‘A land so distressed without war’: economic crisis, the commission for trade, and anti-monopoly petitioning in Jacobean England (c. 1622-1624)
In April 1622, the Privy Council ordered the creation of a temporary commission for trade, charged with the task of investigating the causes of, and potential solutions to, the economic depression engulfing the realm. Heretofore overlooked are the range of petitions which were sent to this body from merchants, clothiers, and gentry. This paper will use this episode and the petitions produced to argue for the importance of this commission for offering a new and important ‘point of contact’ for petitioning activity, and one which was encouraged by the state. It will also highlight the ways through which supplications sent to this body were used to express anti-monopoly sentiments, as clothiers and rival companies took advantage of this opportunity to attack one of the realm’s oldest companies: the Merchant Adventurers of London.
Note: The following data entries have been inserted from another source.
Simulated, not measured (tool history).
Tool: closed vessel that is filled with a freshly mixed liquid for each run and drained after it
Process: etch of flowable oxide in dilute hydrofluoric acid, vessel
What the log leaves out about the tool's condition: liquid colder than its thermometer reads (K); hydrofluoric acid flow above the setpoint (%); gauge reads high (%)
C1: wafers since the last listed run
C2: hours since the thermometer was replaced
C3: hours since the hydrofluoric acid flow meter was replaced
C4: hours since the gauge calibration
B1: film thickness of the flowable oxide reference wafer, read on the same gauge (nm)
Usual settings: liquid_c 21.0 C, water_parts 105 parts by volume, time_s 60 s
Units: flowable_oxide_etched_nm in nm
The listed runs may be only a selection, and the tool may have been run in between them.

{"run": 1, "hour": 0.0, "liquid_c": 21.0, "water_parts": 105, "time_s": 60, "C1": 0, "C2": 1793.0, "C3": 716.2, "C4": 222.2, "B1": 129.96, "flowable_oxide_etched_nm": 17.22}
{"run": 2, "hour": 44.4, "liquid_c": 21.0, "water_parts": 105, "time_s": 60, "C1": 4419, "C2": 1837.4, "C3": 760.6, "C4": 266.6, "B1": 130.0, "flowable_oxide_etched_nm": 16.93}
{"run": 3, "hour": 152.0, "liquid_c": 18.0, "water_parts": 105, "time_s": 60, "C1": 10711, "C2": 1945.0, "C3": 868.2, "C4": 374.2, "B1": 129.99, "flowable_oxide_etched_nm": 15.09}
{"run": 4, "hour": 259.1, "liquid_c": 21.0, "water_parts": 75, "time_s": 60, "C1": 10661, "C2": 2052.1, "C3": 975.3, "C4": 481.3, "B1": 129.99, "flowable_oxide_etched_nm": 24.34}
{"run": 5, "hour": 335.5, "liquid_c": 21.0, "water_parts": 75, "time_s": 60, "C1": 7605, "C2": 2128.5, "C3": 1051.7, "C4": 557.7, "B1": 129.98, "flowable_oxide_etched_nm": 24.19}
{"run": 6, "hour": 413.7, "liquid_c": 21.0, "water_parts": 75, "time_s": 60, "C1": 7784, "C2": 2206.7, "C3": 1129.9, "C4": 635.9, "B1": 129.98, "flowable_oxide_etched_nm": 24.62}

Ellen Paterson is a DPhil candidate at Lincoln College, Oxford
Charles I and the Revenue Reform Commission of 1626-7
The abrupt termination of Charles I’s reign has tended to overshadow assessment of its more positive aspects: he was a bold and determined reformer of the system he inherited, even if his innovations were not greeted with universal admiration. Charles’s interest in financial and administrative reform began in 1616, with the Duchy of Cornwall. This was undoubtedly prompted by his advisers, but after Charles’s first two parliaments proved reluctant to grant him taxation without strings attached, in July 1626 he established a commission of Privy Councillors and Exchequer officials to scrutinise revenues and expenditures, and to recommend reforms. The minutes of this commission show a lively debate over a wide range of revenue projects, and also the king’s own interest in its deliberations: at the turn of the year, he spent the better part of a week receiving detailed reports on its findings, personally intervening to shape a range of policies. It can also be discerned that, even where the proposed reforms did not bear immediate fruit, they were often revisited in the 1630s, when fiscal reform became a key aspect of royal policy.
Simon Healy is an independent scholar.